For other factors, about which the manager may not possess intuition regarding uncertainties, the requisite information usually will be easily accessible. An example may be a program cost forecast which is linked to the price of petroleum. An energy analyst can provide the following input: "The expected price of a barrel of imported crude oil is $21. With 90 percent confidence the price will not exceed S27 nor will it fall below $18."

The above examples illustrate that the assignment of ranges (probability distributions) can be accomplished in a way which is consistent with the manner by which managers and decision makers are used to thinking about them. Risk analysis software packages provide numerous probability distributions which the manager can apply to the input factors; some can automatically generate a probability distribution from a median, upper 10 percent limit and a lower 10 percent limit as in the examples given above and illustrated in Exhibit 1.

[TABULAR DATA 1 OMITTED]

The manager, having completed the modeling and the assignment of initial ranges, could use the risk analysis software at this stage to run simulations, thus generating a risk analysis forecast. Through a process called Monte Carlo simulation in which the results are forecasted hundreds or thousands of times for different combinations of input values, risk analysis takes into account all of the uncertainty in the underlying factors and generates all possible outcomes and their related probabilities. Each result variable would be assigned a probability distribution and the additional information would undoubtedly enhance the decision-making capabilities of the manager. To build public confidence in the forecast, the additional phase of panel sessions is required.

Expert and Public Involvement

A panel of experts is convened comprised of individuals from a wide range of backgrounds, tailored to the specific needs of the forecast: government, industry, services, economics and forecasting professions. No single member of a panel is expected to possess expertise in all areas relating to the forecast. The panel session may be open to the public and press, or, may be limited to invited representatives.

Panelists are presented with background material including structure-and-logic diagrams depicting the models involved and the initial ranges for the input variables. It is stressed that despite the employment of aspects of statistical probability, no one in the panel is expected to be a statistician; rather, input is sought reflecting the experience and expertise of the panelists.

During the session a detailed panel review of the forecasting process is presented by a consulting team. Participants can critique the model and forecasting methods, and the forecasting model can be adapted to reflect suggested changes. Panelists are given sufficient information to evaluate the initial quantitative assessment of uncertainty in each variable and assumption. With the aid of on-site computer simulation, the panel helps shape the forecasts reflecting collective risks associated with all underlying judgments and assumptions.
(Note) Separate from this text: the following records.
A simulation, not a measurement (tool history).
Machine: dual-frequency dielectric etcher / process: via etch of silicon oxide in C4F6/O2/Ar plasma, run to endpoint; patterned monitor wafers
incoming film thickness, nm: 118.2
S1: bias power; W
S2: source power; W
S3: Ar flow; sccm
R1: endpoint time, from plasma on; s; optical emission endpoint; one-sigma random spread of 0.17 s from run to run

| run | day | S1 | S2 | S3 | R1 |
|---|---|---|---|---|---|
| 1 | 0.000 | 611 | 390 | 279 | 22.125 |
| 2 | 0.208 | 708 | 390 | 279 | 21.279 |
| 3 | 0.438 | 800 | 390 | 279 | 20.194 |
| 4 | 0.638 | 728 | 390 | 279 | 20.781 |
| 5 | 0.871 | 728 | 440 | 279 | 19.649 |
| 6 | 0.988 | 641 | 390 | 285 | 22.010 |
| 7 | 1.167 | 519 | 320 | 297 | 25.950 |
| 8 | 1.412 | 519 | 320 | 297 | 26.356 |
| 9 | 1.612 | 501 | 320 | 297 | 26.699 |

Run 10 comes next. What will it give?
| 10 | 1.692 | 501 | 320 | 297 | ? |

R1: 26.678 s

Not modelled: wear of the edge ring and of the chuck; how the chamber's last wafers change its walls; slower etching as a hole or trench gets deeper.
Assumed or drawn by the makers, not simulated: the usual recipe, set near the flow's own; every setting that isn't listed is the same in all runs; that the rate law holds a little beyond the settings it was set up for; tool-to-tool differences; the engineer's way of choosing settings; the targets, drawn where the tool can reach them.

Two elements of the process contribute to consensus building. First, through disclosure and public scrutiny of the forecasting process there is a tendency to mitigate concerns which otherwise may go unanswered. Secondly, discussion by experts and the public on probable ranges of each input variable promotes the reconciliation of disparate views. In many cases, opposing sides find that radically different assumptions on certain variables will have minimal impacts on the forecast values. In this manner, wide agreement is achieved in areas which previously may have been perceived as unbridgeable gaps.

Strategic Behavior

Having developed a risk analysis, the decision maker or agency has a forecast range of possible outcomes together with an assessment of the likelihood of their occurring. This additional information strengthens the capacity for strategic behavior on the part of the agency. For instance, to avoid a situation of "overpromising," a level of confidence greater than the mean forecast can be chosen as the "officially adopted" forecast. Likewise, to prepare for various contingent developments the agency, having assessed the likelihood of these developments, can plan accordingly.

By enabling the public agency to quantify its risks, on the one hand, and through promoting public consensus, on the other, risk analysis offers the potential of substantially improving public agency decision making and strategic planning.

CASE STUDY: RISK ANALYSIS OF EXPECTED REVENUES FROM THE TRANSPORTATION EXCISE TAX MARICOPA COUNTY ARIZONA

The Arizona Department of Transportation (ADOT) conducts its strategic planning and decision making for the Maricopa Freeway/ Expressway Program with the assistance of forecasting models. This program has significant visibility, being central to the continuing development of the metropolitan Phoenix and surrounding areas and one of the largest new urban highway programs in the U.S. Moreover, public expectations are high, as the program is financed primarily through a voter approved one-half-cent sales tax described below.

Funding for Freeways

In 1985, comprehensive transportation financing legislation was enacted in Arizona whose most significant feature, perhaps, was the provision for a new source of revenue for financing transportation facilities in the state. The legislation gave each Arizona county the option to enact, by voter approval, up to a 1 0 percent increase in the state's existing transaction privilege tax rates, an increase designated as a transportation excise tax. In a special election, Maricopa County voters approved the 1 0 percent increase in the transaction privilege tax effective January 1, 1986. The Maricopa County tax, referred to as the "1/2 cent sales" tax, will be in effect until December 31, 2005. Tax revenues flow into the Maricopa County Regional Area Road Fund (RARF) which is administered by ADOT.

The Maricopa transportation excise tax revenues are the principal source of funding for the Maricopa Association of Governments (MAG) Freeway/Expressway Plan. These revenues are dedicated by statute to the design, right-of-way purchase and construction of controlled-access highways in the MAG Plan. In addition, the funds may be pledged to repay principal and interest costs for bonds issued by the State Transportation Board.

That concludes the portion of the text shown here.